Top SKUs by Frequency
SELECT m.product_code, COUNT(DISTINCT s.id) as orders, SUM(m.quantity) as units FROM shipments s, UNNEST(moves) m WHERE [filters] GROUP BY m.product_code ORDER BY orders DESC LIMIT 20
Product Pairing Analysis (for co-location)
-- Find products frequently bought together
WITH pairs AS (
SELECT LEAST(a.product_code, b.product_code) as sku1,
GREATEST(a.product_code, b.product_code) as sku2
FROM shipment_products a
JOIN shipment_products b ON a.shipment_id = b.shipment_id AND a.product_code < b.product_code
)
SELECT sku1, sku2, COUNT(*) as frequency
FROM pairs GROUP BY sku1, sku2 ORDER BY frequency DESC
Shipping Velocity (last 7 days)
SELECT shipped_date, COUNT(DISTINCT id) as shipments FROM shipments WHERE state = 'done' AND shipped_date >= DATE_SUB(CURRENT_DATE(), INTERVAL 7 DAY) GROUP BY shipped_date ORDER BY shipped_date
3. Identify Batch Picking Opportunities
High-Volume Single-SKU Candidates (Pre-Print & Pack)

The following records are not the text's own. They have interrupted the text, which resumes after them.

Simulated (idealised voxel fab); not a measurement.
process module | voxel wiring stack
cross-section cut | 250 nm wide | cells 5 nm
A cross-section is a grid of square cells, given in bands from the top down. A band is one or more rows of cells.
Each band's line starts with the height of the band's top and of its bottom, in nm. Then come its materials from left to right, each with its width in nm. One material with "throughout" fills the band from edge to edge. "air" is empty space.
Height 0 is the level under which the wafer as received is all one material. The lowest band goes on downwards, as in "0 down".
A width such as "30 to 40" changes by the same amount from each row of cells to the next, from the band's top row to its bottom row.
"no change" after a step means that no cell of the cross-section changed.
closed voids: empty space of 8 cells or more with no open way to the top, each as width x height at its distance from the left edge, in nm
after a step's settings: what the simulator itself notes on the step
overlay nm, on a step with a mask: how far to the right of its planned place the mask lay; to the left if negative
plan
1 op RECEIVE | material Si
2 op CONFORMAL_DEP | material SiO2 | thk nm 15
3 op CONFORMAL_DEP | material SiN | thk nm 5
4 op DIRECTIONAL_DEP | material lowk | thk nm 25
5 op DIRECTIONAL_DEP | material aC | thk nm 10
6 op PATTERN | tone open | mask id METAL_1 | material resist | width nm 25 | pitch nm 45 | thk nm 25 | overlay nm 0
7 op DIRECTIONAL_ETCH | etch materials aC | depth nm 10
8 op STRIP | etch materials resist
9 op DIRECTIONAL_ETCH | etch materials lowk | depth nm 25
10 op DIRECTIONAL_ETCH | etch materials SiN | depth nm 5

- •Threshold: ≥1 case quantity of single-unit orders for that SKU
- •If case quantities unavailable, use ~20-30 as proxy
- •These orders can have labels pre-printed, products brought to station in bulk
Low-Volume Single-Unit (Mixed Batch)
- •SKUs with <1 case worth of single-unit orders
- •Combine into one mixed-SKU batch
- •Requires packing station with scan-to-label workflow
4. Check for Blockers
Inventory Status (if available)
Query inventory_by_location to compare available vs. needed for top SKUs.
- •Exclude bundle/kit SKUs from shortage flags (built on the fly)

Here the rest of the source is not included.